What's the Future of Wilson Hall?

JONESBORO, AR (KAIT) -- For more than 70 years, liberal arts students at ASU have called Wilson Hall "home".  On Saturday September 27th a groundbreaking ceremony was held at ASU for a new Liberal Arts Building.

Sammy Gennuso has taught English for more than forty years at ASU.  He's seen a lot of changes in the building and understands the need for change.

"Our classrooms are ok.  They're passable.  They're not state of the art or up to date," said Gennuso.

Chancellor Robert Potts said while they are thrilled about the future of a new building, there are no plans to tear down Wilson Hall.

"The plans are to maintain Wilson Hall but in a revised form and do renovations for it," said Potts.

Built in 1932, the building is one that almost every student has had at least one class in over the years.

ASU Construction Manager Terry Carty said it would cost more to get the building up to all of the required codes than it would to build the new building.

"We want to find a use for it because it is not built to current earthquake standards.  For example, that will not involve high volumes of people in it like there are now," said Potts.

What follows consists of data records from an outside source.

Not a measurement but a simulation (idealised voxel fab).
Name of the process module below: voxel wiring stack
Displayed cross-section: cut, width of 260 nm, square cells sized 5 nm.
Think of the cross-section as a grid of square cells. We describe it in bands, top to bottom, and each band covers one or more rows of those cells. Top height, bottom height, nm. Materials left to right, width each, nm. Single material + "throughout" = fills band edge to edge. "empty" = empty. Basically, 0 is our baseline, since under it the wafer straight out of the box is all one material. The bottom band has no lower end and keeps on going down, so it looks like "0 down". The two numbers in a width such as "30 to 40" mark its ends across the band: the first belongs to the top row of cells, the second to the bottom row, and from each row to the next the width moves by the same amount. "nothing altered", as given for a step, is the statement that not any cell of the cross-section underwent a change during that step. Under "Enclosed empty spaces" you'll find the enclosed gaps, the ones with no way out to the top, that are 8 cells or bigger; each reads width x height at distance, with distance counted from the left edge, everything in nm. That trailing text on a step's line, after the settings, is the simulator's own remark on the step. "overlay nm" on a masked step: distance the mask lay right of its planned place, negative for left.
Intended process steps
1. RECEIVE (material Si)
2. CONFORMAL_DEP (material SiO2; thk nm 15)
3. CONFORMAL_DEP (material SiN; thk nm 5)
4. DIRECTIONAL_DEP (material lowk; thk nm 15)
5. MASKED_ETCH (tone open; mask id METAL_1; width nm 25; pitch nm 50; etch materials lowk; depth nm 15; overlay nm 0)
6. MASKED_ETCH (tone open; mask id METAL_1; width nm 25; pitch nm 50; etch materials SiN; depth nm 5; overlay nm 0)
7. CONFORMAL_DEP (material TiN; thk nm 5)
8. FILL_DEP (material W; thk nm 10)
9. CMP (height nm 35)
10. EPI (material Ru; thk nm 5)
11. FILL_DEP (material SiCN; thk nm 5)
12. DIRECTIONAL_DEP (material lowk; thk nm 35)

Wilson Hall has housed a lot of different things over the years including the library, theatre, post office, Wigwam Cafeteria, administration offices, and bookstore.

In the future the building could be transformed into offices or even be placed on the historic registry.

In planning for the future, the new Liberal Arts Building will be built where Caraway Road used to run through campus.  Ground has been broken at the site, but no official construction date is set.

"It's an act of faith since we don't have but a portion of the funding that we'll need, so we hope that the legislature or the governor will look kindly on this project since it's been so many years in the making," said Potts.

The cost of the new building is around 34 million dollars.  Chancellor Potts said they have not been guaranteed any funding other than the $4 million they recently got from the state.  If the school doesn't get the money needed for a new building, then liberal arts students may continue to call Wilson Hall "home" for several more years.